The plaintiffs moved to strike out the answer, first, because it was filed after default and without leave of the court; and second, because it was not properly verified, having been verified by the attorney without the affidavit showing the requisite conditions permitting such verification.

The court set aside the default, but struck out the answer for want of verification with permission to file a properly verified answer, which was done, the same being of similar purport to the original answer.

AFFIRMED AS MODIFIED. There is no question that S.W. Hubble, at the date of the execution of the mortgage, was the sole owner of the premises. The contest here centers around the lease, which he claims he executed to Hubble's, Inc., on January 1, 1927, for the term of 10 years. The testimony, in respect to this lease, is very conflicting. The lease is introduced in evidence. It is properly signed and bears date of January 1, 1927, and by its terms describes the premises as numbers 1002, 1004, 1006 and 1008 Bond Street, in Bend. Whether these numbers are the numbers of rooms, or street numbers, it is not clear, but the parties seem to agree that they constitute the first floor of the building in Bend owned by S.W. Hubble. The lease provides that as rental, for the term aforesaid, Hubble's, Inc., shall pay to S.W. Hubble the full sum of $18,000 in installments of $150 each on the first day of every calendar month of said term. Failure to keep the provisions of the lease authorizes the lessor to re-enter and assume possession of said premises. Previous to making this lease, Mr. Hubble, the owner of the premises had organized a corporation to be formed August 24, 1926. The stockholders consisted of S.W. Hubble, who subscribed 148 shares, Charles H. Goldsmith, a clerk in the garage, one share, and Charles W. Erskine, another clerk, one share; and the evidence shows that, so far as authority is concerned, S.W. Hubble controlled the whole business.
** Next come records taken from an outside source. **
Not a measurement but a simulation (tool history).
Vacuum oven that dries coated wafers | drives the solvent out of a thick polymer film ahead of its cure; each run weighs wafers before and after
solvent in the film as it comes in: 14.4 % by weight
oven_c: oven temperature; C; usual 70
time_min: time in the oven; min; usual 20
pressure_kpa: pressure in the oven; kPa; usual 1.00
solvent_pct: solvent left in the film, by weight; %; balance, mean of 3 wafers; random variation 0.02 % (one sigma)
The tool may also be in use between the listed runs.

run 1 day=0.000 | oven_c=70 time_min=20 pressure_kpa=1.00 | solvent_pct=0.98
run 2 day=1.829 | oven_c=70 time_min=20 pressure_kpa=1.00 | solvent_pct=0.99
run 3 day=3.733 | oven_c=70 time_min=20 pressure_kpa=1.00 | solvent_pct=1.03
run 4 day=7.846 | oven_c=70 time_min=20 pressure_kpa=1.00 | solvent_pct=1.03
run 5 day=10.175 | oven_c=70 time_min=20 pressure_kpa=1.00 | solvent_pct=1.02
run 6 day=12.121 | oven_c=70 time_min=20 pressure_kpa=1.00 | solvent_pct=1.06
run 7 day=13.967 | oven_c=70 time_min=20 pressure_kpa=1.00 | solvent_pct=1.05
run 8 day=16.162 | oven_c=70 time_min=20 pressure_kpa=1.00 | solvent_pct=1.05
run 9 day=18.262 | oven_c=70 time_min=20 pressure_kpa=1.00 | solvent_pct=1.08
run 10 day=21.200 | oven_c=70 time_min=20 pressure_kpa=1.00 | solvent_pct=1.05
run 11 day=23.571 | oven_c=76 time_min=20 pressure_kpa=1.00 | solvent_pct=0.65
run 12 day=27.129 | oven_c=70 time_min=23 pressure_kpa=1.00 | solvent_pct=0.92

It is claimed, although the lease makes the rental at $150 per month, that, as a matter of fact, it was finally determined that it should be paid up, and, in fact, it was a paid-up lease by giving S.W. Hubble 148 shares in the Hubble's, Inc., company; and that *184 the rent having been thereby paid, Hubble's, Inc., became the owner of the leasehold. The contesting party here, Mrs. Letitia Hubble, contends that there was no such agreement, but that the Hubble's, Inc., failed to pay the rent and that the lease is forfeited. It was denied in Mrs. Hubble's reply that any such lease ever existed. As before remarked, the testimony is very contradictory, but we are inclined to the opinion that such a change was made from the original terms of the lease and that the rental was in fact paid up by assigning to S.W. Hubble 148 shares of stock in Hubble's, a corporation.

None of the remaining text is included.